Exhibit 99.1
News Release
| | | | |
Hilb Rogal & Hobbs Company 4951 Lake Brook Drive, Suite 500 Glen Allen, Virginia 23060 | | Investor Contact: Phone: Fax: | | Carolyn Jones (804) 747-3108 (804) 747-6046 |
FOR IMMEDIATE RELEASE
October 25, 2007
HILB ROGAL & HOBBS COMPANY REPORTS RESULTS FOR 2007 THIRD QUARTER
RICHMOND, VA — Hilb Rogal & Hobbs Company (NYSE:HRH), one of the world’s largest insurance and risk management intermediaries, today reported financial results for the third quarter and nine months ended September 30, 2007.
For the 2007 third quarter, total revenues were $195.5 million, compared with $173.2 million in the 2006 third quarter, an increase of 12.9%. Commissions and fees rose 12.5% to $190.5 million for the quarter, compared with $169.4 million for the same period in 2006. The 2007 third quarter revenue growth reflected acquisitions, new business, amounts recorded under supplemental commission agreements with certain underwriters, and increased contingent commissions, offset by the effects of accelerated declines in property and casualty premium rates.

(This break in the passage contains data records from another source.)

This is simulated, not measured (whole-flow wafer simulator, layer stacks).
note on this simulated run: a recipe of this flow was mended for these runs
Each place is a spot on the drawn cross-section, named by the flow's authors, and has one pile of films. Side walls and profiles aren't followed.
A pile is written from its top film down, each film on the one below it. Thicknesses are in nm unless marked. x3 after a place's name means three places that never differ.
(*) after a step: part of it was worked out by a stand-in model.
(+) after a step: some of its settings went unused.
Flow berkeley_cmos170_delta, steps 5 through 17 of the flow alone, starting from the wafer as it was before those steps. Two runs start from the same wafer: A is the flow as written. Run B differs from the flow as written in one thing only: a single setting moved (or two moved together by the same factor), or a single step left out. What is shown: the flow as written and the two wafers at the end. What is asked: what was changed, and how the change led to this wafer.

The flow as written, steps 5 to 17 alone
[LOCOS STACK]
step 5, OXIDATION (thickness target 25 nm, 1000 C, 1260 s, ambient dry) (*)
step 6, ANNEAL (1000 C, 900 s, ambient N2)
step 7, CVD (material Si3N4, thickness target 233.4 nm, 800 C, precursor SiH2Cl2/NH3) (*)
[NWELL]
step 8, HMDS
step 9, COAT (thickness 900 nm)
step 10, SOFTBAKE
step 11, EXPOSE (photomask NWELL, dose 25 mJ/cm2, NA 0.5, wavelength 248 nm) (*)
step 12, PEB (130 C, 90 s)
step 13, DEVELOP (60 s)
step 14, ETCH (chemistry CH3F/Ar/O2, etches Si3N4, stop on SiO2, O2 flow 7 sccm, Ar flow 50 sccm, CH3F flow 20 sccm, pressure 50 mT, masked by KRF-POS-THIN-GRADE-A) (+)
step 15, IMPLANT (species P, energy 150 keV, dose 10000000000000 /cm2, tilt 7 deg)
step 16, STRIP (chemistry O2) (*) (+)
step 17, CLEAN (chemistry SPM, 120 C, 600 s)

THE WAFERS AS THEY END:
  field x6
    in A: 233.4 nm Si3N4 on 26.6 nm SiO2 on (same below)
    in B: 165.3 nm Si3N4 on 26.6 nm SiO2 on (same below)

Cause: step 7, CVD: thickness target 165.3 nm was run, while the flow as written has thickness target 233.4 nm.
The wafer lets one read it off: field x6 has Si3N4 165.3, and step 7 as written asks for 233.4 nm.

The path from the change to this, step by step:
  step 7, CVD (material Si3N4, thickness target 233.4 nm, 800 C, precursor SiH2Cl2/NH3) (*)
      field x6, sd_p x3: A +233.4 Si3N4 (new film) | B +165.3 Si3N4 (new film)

Net income for the third quarter increased 2.9% to $19.6 million, or $0.53 per share, compared with $19.1 million, or $0.53 per share, for the same 2006 period. Operating net income decreased 13.8% to $16.2 million, or $0.44 per share, compared with $18.8 million, or $0.52 per share, for the 2006 third quarter. Operating net income for the 2007 third quarter included a $6.4 million charge ($0.10 per share) related to an error and omissions claim for an act that occurred in 2001. Operating net income plus amortization decreased on a per share basis by 4.5% to $0.64 per share from $0.67 per share a year ago.
For the first nine months of 2007, total revenues rose 10.9% to $593.8 million from $535.4 million a year ago. Commissions and fees increased 10.9% to $578.6 million from $521.7 million last year, affected primarily by the same drivers that influenced the third quarter. Net income was $67.1 million, or $1.81 per share, compared with $65.6 million, or $1.81 per share, for the same period of 2006, an increase of 2.2%. Operating net income for the period was $62.3 million, or $1.68 per share, compared with $63.7 million, or $1.75 per share, a year ago, a decrease of 2.2%. In addition to the revenue factors noted above, operating net income was impacted by the aforementioned claim and 2007 first quarter dilutive effect from acquisitions. For the first nine months, operating net income plus amortization increased on a per share basis by 4.6% to $2.28 per share from $2.18 per share.
The operating margin for the 2007 third quarter decreased to 20.2% from 23.7% for the 2006 third quarter. For the nine months, the operating margin was 23.7% for 2007 compared with 25.2% for 2006. The claim referenced above influenced the 2007 third quarter and nine months operating margin by 3.2 and 1.1 percentage points, respectively.
Organic growth on core commissions and fees was (0.6)% for the 2007 third quarter and (0.4)% for the first nine months of 2007. Organic growth for each of the company’s reportable segments is included in a separate table in this release. Organic growth is defined as the change in commissions and fees before the effect of acquisitions and divestitures which closed less than one year ago.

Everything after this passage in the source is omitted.